Archive for the ‘HyperLogLog’ Category

Open Source Release: java-hll

Friday, January 3rd, 2014

Open Source Release: java-hll

From the post:

We’re happy to announce our newest open-source project, java-hll, a HyperLogLog implementation in Java that is storage-compatible with the previously released postgresql-hll and js-hll implementations. And as the rule of three dictates, we’ve also extracted the storage specification that makes them interoperable into it’s own repository. Currently, all three implementations support reading storage specification v1.0.0, while only the PostgreSQL and Java implementations fully support writing v1.0.0. We hope to bring the JS implementation up to speed, with respect to serialization, shortly.

For reasons to be excited, see my HyperLogLog post archive.

Open Source Release: postgresql-hll

Saturday, May 25th, 2013

Open Source Release: postgresql-hll

From the post:

We’re happy to announce the first open-source release of AK’s PostgreSQL extension for building and manipulating HyperLogLog data structures in SQL, postgresql-hll. We are releasing this code under the Apache License, Version 2.0 which we feel is an excellent balance between permissive usage and liability limitation.

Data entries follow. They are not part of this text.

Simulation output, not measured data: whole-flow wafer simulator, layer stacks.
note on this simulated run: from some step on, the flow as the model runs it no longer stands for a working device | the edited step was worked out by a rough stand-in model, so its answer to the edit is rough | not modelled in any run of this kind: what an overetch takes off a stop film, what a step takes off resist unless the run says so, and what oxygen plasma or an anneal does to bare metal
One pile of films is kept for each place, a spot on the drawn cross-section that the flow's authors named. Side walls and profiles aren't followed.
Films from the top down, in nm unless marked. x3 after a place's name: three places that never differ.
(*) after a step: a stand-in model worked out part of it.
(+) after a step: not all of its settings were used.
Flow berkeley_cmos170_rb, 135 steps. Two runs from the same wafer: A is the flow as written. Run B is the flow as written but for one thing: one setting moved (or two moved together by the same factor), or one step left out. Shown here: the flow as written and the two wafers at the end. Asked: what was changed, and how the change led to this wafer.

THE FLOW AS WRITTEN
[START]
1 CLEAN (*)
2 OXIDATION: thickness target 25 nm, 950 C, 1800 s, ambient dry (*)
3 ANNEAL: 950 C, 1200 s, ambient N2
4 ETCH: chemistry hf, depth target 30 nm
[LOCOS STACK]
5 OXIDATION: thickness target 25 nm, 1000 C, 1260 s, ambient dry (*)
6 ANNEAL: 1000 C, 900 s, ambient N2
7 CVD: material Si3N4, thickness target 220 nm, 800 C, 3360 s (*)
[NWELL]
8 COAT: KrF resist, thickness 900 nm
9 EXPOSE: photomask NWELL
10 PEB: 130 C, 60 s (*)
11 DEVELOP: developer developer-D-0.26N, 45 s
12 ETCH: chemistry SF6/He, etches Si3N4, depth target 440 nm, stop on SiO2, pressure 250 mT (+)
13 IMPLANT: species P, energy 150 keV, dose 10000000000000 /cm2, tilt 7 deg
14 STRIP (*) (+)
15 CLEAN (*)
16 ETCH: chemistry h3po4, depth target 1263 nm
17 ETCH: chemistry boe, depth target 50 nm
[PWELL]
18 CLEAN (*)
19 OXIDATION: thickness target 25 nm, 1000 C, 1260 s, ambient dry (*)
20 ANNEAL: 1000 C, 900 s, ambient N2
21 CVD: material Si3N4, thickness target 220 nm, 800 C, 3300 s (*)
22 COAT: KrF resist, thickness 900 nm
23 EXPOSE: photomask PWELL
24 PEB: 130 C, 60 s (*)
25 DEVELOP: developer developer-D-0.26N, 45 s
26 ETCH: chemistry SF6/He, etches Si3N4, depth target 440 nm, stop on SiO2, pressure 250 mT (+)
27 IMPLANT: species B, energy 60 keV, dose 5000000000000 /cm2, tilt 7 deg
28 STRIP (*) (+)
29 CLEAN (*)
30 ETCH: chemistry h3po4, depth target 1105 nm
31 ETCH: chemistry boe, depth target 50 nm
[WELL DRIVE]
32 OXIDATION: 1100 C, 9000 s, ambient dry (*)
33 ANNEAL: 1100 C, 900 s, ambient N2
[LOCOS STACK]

What is it and what can I do with it?

The extension introduces a new data type, hll, which represents a probabilistic distinct value counter that is a hybrid between a HyperLogLog data structure (for large cardinalities) and a simple set (for small cardinalities). These structures support the basic HLL methods: insert, union, and cardinality, and we’ve also provided aggregate and debugging functions that make using and understanding these things a breeze. We’ve also included a way to do schema versioning of the binary representations of hlls, which should allow a clear path to upgrading the algorithm, as new engineering insights come up.

A quick overview of what’s included in the release:

  • C-based extension that provides the hll data structure and algorithms
  • Austin Appleby’s MurmurHash3 implementation and SQL-land wrappers for integer numerics, bytes, and text
  • Full storage specification in STORAGE.markdown
  • Full function reference in REFERENCE.markdown
  • .spec file for rpmbuild
  • Full test suite

A quick note on why we included MurmurHash3 in the extension: we’ve done a good bit of research on the importance of a good hash function when using sketching algorithms like HyperLogLog and we came to the conclusion that it wouldn’t be very user-friendly to force the user to figure out how to get a good hash function into SQL-land. Sure, there are plenty of cryptographic hash functions available, but those are (computationally) overkill for what is needed. We did the research and found MurmurHash3 to be an excellent non-cryptographic hash function in both theory and practice. We’ve been using it in production for a while now with excellent results. As mentioned in the README, it’s of crucial importance to reliably hash the inputs to hlls.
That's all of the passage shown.